Nearly 400 communities across Indiana will receive state matching grants to improve local roads and bridges.

More than $150 million was awarded to Indiana cities, towns and counties through the Community Crossings grant program, which is now in its second year. The grants are a result of legislation passed by the General Assembly in 2016, and are awarded by the Indiana Department of Transportation based on applications submitted by local officials.

These funds help communities address their immediate road-funding needs to keep Indiana’s roads and bridges safe. A strong infrastructure supports a more robust economy and keeps our communities moving forward.

Projects eligible for funding through Community Crossings include road and bridge preservation, road reconstruction, intersection improvements, small structure replacements, guardrail replacements and signs.

A complete list of Indiana cities, towns and counties receiving matching funds through Community Crossings can be found by clicking here. More information about the program can be found through the Indiana Department of Transportation’s website at www.in.gov/indot/communitycrossings.

National Hunting and Fishing Day

This year, on Saturday, Sept. 23, the nation will celebrate the 45th National Hunting and Fishing Day. This day recognizes the heritage and tradition of hunting and angling, as well as the historical and current contributions supporting sound, science-based fish and wildlife conservation.

Through purchasing licenses, tags and waterfowl stamps, and by paying excise taxes on firearms, ammunition, archery equipment, fishing tackle, motorboat fuel, and other hunting and fishing equipment, sportsmen and women drive conservation funding in the United States. Collectively, these funding sources constitute the American System of Conservation Funding, a unique “user pays-public benefits” system, which this year is celebrating its 80th anniversary. Via passage of the Pittman-Robertson Act, the Dingell-Johnson Act, and the Wallop-Breaux Amendment, this excise tax revenue is apportioned back to state fish and wildlife agencies, including the Indiana Department of Natural Resources. Last year, Pittman-Robertson and Dingell-Johnson combined contributed $16.5 million, while hunting and fishing licenses brought an additional $19 million to fund conservation efforts in the state.
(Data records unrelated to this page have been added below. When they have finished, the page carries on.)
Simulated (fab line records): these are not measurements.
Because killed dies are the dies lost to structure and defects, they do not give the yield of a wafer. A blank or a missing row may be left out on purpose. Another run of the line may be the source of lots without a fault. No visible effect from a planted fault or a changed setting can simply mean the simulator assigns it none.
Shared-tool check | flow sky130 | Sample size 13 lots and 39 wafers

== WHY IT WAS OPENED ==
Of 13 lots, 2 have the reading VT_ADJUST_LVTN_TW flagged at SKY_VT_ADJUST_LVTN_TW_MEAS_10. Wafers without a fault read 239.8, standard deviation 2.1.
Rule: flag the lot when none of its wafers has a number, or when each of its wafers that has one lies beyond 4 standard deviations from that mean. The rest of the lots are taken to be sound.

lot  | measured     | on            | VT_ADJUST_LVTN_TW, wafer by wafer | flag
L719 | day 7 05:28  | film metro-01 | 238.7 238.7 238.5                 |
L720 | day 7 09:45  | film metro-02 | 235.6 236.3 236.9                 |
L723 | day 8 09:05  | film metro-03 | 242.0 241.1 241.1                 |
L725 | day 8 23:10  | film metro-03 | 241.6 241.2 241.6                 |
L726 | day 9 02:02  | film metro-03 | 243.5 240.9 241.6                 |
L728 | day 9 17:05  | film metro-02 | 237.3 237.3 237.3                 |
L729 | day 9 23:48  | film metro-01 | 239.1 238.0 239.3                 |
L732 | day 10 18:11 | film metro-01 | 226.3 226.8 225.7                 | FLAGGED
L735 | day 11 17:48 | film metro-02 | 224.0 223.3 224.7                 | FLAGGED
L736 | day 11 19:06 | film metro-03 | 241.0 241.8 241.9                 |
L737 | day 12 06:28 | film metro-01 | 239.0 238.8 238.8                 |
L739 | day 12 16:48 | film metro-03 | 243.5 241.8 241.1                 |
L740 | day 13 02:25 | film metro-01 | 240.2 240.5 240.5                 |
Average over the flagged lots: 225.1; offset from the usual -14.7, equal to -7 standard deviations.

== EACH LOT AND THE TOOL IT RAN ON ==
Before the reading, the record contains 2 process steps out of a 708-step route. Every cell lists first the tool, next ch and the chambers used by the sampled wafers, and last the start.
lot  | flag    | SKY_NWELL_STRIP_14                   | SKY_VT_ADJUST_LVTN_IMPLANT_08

All Hoosiers benefit from these monies through improved access to public lands, public shooting facilities, improved water quality, habitat restoration, fish and wildlife research, private and public habitat management, hunter education and numerous other DNR projects funded through this system.

Enjoy this special occasion and the vast opportunities to hunt, fish and experience the great outdoors. For more information on fishing and hunting in Indiana, click here.

More information on National Hunting and Fishing Day is available at www.NHFDay.org or on the Congressional Sportsmen’s Foundation website at www.sportsmenslink.org/policies/federal/ascf.

Streamlining government

State Rep. Doug Gutwein, chair of the House Select Committee on Government Reduction, is working with Accelerate Indiana’s Municipalities and the Association of Indiana Counties to help identify burdensome or obsolete state reporting requirements for local governments.

Using a web-based survey, local officials are asked to submit information on state reporting requirements and provide recommendations on whether they should be revised, simplified or eliminated. The deadline to complete the survey is Oct. 31.

While many of these processes improve accountability and transparency at the local level, other requirements could be in desperate need of revision or repeal.

The House Select Committee on Government Reduction has helped repeal nearly 2,000 lines of Indiana Code. It has also contributed toward the elimination of over 70 government boards and commissions, totaling more than 600 appointments.

This easy-to-use survey is a part of the General Assembly’s continuing efforts to streamline government processes, while also reducing the regulatory burden on Hoosiers, local governments and businesses. The data collected will be used to draft potential legislation for the 2018 legislative session.

Remembering 9/11

Monday marks the 16th anniversary of the 9/11 terrorist attacks.

Nearly 3,000 lives were taken in the morning hours of 9/11, including nine Hoosiers who were working in the World Trade Center and at the Pentagon.

Just 16 hours after the collapse of the Twin Towers, 277 Hoosiers stepped foot onto Ground Zero to help in recovery efforts. Doctors, police officers, firefighters, mental health counselors and many more from Indiana bravely helped their fellow Americans.

Let’s remember the role all the brave first responders played on Sept. 11, 2001, and continue honoring those who dedicate themselves to protecting us.

As a way to pay tribute to all the victims of the attacks and to show the American spirit, consider donating blood. In the wake of the recent hurricanes and the summer blood supply shortage, the Red Cross needs donations now more than ever. Click here to learn how to save a life.

Please take a moment to reflect on what was lost that September morning 16 years ago.

We will never forget the courage shown on 9/11 and how our country stood up in the face of evil.

May God continue to bless America.

Next Generation Hoosier Educators Scholarship

The application deadline is approaching for a scholarship for future Hoosier educators!

The Next Generation Hoosier Educators Scholarship is designed to attract Indiana’s best and brightest to enter the teaching profession. Recipients will receive up to $7,500 per year of college, but they must commit to teaching in Indiana for five years after earning their degrees. The scholarship is available to up to 200 students each year.

To qualify, students must either graduate in the top 20 percent of their class or earn a score in the top 20th percentile on the SAT or ACT. While attending college, students must earn a 3.0 cumulative GPA and complete at least 30 credit hours per year to continue earning the scholarship. See the full list of qualifications here.

Those interested in applying need to be nominated by a teacher and submit the nomination form to the Indiana Commission for Higher Education. The Commission is accepting applications now, so please get your materials ready in order to meet the Nov. 30 deadline. Students may apply at ScholarTrack.IN.gov.

Authored by House Speaker Brian Bosma, the Next Generation Hoosier Educators Scholarship was established with bipartisan support by the 2016 Indiana General Assembly.

To all of our educators, thank you for your commitment to our students. For those just beginning their teaching careers, we look forward to seeing you grow as a professional while contributing to the success of our future generations.